Cyber security breaches prompt financial services to reassess existing systems

Nick Hammond, lead advisor for financial services at World Wide Technology, discusses the steps financial services firms need to take to overcome the rising threat of cyber security breaches

 More than four in ten businesses experienced a cybersecurity breach over the last year, according to The Government’s Cyber Security Breaches survey.

Investment in cybersecurity by finance and insurance firms doubled in the last year, and 51 percent of businesses have implemented all the five basic technical controls listed under the Government endorsed Cyber Essentials scheme.[1]

But this is not enough to keep modern IT systems secure. Changes to the way financial services firms use technology means that information cannot simply be kept on a closed system and protected from external threats by a firewall. Data now regularly goes beyond the four walls of a company and is shared across thousands of locations. Multiple third parties, such as credit ratings services or interbank payment systems, need access to data to provide their services. It is also shared with employee and customer devices through mobile banking apps and bring-your-own-device solutions. This makes the traditional “firewall” approach to protecting IT systems outdated, as it leaves firms susceptible to attacks. There must be a fundamental rethink in the approach to security.

It is no longer possible to draw a perimeter around the whole system, so instead each individual application has to be protected and only allowed to share data with other applications that need it.

The sprawling, interdependent nature of modern financial IT infrastructures means creating this boundary and these permissions is often easier said than done. Over the years, programmers have had to keep up with each new software development that comes along, and integrate each of them into the system. But no one has had an end plan in mind for the larger architecture. What began as relatively simple structures twenty years ago have been patched and re-patched in various guises and stitched together. The teams who setup the original systems have often moved on from the firm, and their knowledge of the original body has gone with them.

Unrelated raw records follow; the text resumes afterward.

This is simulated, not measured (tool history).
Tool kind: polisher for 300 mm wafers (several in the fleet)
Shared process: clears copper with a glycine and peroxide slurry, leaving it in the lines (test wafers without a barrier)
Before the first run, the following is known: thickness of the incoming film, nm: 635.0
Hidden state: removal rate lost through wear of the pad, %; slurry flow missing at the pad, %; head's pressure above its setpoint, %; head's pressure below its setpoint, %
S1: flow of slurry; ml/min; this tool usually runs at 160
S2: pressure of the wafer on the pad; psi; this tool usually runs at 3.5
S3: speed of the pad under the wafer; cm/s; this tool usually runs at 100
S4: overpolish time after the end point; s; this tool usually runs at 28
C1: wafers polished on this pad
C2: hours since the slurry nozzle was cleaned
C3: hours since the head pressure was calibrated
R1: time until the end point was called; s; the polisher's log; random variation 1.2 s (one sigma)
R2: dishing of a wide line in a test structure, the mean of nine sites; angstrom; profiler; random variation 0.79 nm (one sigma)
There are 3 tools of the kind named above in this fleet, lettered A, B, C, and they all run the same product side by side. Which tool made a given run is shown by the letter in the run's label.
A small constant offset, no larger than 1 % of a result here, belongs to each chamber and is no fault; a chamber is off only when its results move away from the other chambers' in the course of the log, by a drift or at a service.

This means that trying to isolate one application within the system architecture in order to secure it can mean something else simply stops working. For example, e-commerce systems often rely on credit card databases to work and would stop working if the communication between the two was cut off in the interest of security.

To adapt to the current security climate, application owners and compliance officers need to first talk about infrastructure, and get a clear sense of what is going on in their systems, before putting the most appropriate solution in place. If they are to tackle threats of cyber breaches in a future-proof way, financial services firms need a bespoke security policy that traces every interdependency within their systems and adapts protection policies accordingly.

Many firms invest in security products before working out how they can function in the existing environment and try and work backwards from this point once they run into problems. But this is the wrong way to approach securing functions. Without starting from a point of visibility over the infrastructure, there is no way of telling which product will be the most appropriate.

This visibility is even more necessary in order to comply with new regulations that come into effect this year. One of, for instance, requires that testing and production environments cannot communicate to make sure that any rogue untested code does not affect the wider working system. GDPR, now in effect, calls for companies to have the technologies in place to prevent and detect any kind of leak or cyber breach and report it in the space of 72 hours. This kind of awareness about the communication between testing and production environments, or the existence of a breach, is impossible without visibility over the entire network.

Furthermore, if strict processes aren’t in place to protect against dangerous changes, or if staff do not follow the guidelines around this, systems will still be vulnerable to a breach of regulation or of system security – no matter how secure their technology. Financial firms need to have the correct processes in place and the right people to oversee them.

Getting an in-depth understanding of the existing systems will enable financial services firms to then upgrade current processes, complete documentation and implement standards to mitigate risk. Having an active rather than reactionary approach will allow financial services firms to not only comply with regulations, but also be able to tackle any attempt of a cyberattack head on.